Can you build the physique you want at 53?
Maybe. But maybe not.
Can you get better? YES! Definitely. How much better is up to you. How much effort in the gym are you willing to give. How disciplined can you be with your eating?
But at 53 I’ll be honest, the clock is working against you. Physiology evolved with age and it IS a lot harder to build muscle and get leaner as you grow older. I know that at 40 things are MUCH harder for me than when I was 25. I’m still in great shape. Muscular and lean. But I’m smaller than I was at 25 despite doing things even better.
That having been said I have worked with tons of people in their 50s and 60s who were able to improve their physique. But honestly, mostly by becoming leaner and maybe adding a little bit of muscle. I have rarely seen a “natural” (not using hormones) 50+ individual pile on a lot of muscle. And the few that did, had to get a lot fatter in the process (which is not acceptable IMHO).
If you focus on achieving a certain physique, you never will and you will get discouraged.
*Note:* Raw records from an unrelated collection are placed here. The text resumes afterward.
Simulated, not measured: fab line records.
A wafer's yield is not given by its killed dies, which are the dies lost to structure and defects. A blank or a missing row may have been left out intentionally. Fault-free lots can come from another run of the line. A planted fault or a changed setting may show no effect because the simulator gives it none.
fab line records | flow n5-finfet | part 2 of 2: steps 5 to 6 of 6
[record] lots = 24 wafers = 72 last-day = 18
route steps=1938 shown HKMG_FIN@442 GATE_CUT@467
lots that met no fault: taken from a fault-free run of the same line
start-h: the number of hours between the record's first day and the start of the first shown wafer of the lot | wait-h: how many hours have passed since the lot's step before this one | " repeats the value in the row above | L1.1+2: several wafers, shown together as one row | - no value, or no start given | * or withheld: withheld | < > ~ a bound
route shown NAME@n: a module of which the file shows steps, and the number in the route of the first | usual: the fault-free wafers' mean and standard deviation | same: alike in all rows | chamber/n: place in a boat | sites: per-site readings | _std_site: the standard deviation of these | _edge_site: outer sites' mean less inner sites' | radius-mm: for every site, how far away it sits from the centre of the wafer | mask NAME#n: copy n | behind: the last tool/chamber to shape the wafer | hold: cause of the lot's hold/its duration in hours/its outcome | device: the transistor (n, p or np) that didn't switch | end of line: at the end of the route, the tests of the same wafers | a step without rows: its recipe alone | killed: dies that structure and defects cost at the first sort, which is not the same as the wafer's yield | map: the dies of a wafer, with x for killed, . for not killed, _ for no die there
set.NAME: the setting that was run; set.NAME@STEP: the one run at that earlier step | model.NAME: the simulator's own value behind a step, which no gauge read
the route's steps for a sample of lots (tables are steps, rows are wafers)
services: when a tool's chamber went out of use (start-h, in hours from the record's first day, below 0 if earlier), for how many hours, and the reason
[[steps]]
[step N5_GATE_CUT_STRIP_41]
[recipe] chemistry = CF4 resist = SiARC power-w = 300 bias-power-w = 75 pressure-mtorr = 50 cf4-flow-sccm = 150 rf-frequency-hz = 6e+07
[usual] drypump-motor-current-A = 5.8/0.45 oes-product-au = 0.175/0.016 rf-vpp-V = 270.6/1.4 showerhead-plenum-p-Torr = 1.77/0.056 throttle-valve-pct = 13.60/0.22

If you want to achieve significant results you must focus ONLY on the process. What can you do better TODAY versus yesterday. THAT’S IT.
Stop worrying whether you will be able to get the body you want. Only worry about doing things better and be in love with the process.
The way I see it is you must love training so much that you do it even if you COULD NOT improve at all. Personally even if I knew that I could not improve even 0.01% I would still train. And would train just as hard as I’m training now and just as often. Because I love the effort, I love the daily struggle.
I’m reading a really powerful book at the moment “The subtle art of not giving a fuck” and that’s his exact message. And one thing the author mentions is this: do not ask what you want out of life, everybody has roughly the same type of answer… what you really need to ask is what pain are you willing to go through in life. THIS will tell you a lot more about what you will accomplish.
I posted something on my Twitter account a few weeks back… it went something like this: “Tons of people dream about being the best (or having a great physique) but few dream about what they need to do to get there”.
Bottom line. Change your mindset or your will NEVER reach you dreams. I know it sucks to hear but it is the truth.